SAgE student farm receives a $13,000 grant and begins farm-to-campus program
|Students working at the Sammamish Valley Student Farm.
The Sustainable Agriculture Education (SAgE) Sammamish Valley Student Farm is blazing the trail by launching an innovative farm-to-campus program that will be utilizing a HUB system for delivery, in collaboration with Edmonds Community College’s Horticulture Department. The off-campus, four-acre farm supports the SAgE Urban Agriculture curriculum at Edmonds Community College.
The funds from the grant recently received aim to:
- establish an on-campus weekly farmer’s market starting this October,
- establish a wholesale relationship between Edmonds CC Food Service and Culinary Arts with the new peri-urban SAgE Student Farm in Woodinville,
- create a system for using the Puget Sound Food Hub for aggregation and distribution to reduce the carbon footprint of food production, and
- hire two Edmonds CC students for positions as Project Assistant and Project Manager.

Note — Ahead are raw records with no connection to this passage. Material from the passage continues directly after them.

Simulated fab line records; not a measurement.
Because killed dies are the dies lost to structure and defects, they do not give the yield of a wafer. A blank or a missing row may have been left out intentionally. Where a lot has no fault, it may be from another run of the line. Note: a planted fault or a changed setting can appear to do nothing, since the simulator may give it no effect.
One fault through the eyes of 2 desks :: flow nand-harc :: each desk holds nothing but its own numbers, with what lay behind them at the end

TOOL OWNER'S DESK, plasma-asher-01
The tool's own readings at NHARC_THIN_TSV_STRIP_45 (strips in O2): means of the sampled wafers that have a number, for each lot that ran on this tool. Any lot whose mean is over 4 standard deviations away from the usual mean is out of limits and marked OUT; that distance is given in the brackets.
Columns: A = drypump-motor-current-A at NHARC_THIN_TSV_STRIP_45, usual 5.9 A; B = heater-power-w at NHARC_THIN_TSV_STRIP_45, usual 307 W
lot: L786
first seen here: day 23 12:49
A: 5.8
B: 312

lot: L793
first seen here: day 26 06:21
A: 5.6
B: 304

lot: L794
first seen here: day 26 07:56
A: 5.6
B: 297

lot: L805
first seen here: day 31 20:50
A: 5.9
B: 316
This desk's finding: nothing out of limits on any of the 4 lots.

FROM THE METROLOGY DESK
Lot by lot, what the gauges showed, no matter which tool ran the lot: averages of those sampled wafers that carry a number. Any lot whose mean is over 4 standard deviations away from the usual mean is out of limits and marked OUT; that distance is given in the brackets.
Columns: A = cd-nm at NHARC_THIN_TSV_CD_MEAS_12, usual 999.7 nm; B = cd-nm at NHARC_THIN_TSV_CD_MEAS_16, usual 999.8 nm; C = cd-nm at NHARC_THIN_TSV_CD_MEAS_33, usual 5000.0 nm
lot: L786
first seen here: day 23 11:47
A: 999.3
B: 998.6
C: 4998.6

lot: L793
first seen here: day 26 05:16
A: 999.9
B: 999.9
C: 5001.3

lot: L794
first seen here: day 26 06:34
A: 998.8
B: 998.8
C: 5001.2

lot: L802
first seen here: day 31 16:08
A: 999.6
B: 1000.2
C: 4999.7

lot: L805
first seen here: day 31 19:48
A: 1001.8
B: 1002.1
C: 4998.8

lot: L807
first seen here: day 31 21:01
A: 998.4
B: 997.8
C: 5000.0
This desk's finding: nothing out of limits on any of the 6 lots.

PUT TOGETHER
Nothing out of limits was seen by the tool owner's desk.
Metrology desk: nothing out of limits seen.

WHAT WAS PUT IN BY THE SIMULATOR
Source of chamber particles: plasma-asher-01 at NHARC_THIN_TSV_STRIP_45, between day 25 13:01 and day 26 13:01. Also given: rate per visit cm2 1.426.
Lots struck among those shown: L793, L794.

The farm-to-campus program will provide several learning opportunities to students such as: organic farming practices, farm-to-market procedures, farmland conservation and preservation, environmental conservancy, sustainable transportation, food safety, and food security, access, equity, and ethics.
“The hands-on experience that this program will offer to SAgE students that are interested in growing food to sell to restaurants or at farmers markets is invaluable and will set them on a path to greater success,” said Marni Swart, SAgE Collaborative Project Assistant and Edmonds CC Urban Agriculture alumna.
“It will also act as an advocacy and educational tool by increasing the visibility and knowledge of sustainable food production versus our current industrialized food system to the general student and staff population at colleges.”
Lettuce, tomatoes, peppers, squash, onions, beets, leeks, herbs and lamb are just some examples of the delectable and local organic foods that are being grown at the farm.
In addition to produce sold, approximately 40 percent of the vegetables grown at the farm and unsold produce from the farmer’s market will be donated to local food banks and community kitchens.
“Often produce that may not be picture perfect is still nutritious,” said Perry Acworth, SAgE Student Farm Manager and Educator. “It is entirely edible and well worth donating to those in need.” Targeted community kitchens and local outlets are the Lynnwood Food Bank, Concern for Neighbors Food Bank in Mountlake Terrace, and Food Life Line in Shoreline.
Edmonds CC food services and Culinary Arts will be reducing its carbon footprint by purchasing local produce through the Puget Sound Food Hub, which uses an environmentally friendly business model. The Puget Sound Food Hub is an aggregation and distribution organization that serves Puget Sound farmers, bringing their products to wholesale accounts using re-chargeable electric, refrigeration vehicles.
“I don’t know of any community college that is using a farm to grow, deliver, and
use a hub distribution system for their agriculture education,” said Acworth.
2015 marks the first season that students have grown food at the SAgE Student Farm.
On-farm experience will be available to all students enrolled in the Urban Agriculture program and several classes will take place at the farm including Urban Farming and Business Planning I and II, Postharvest to Local Market Operations, and Practicum in Sustainable Agriculture.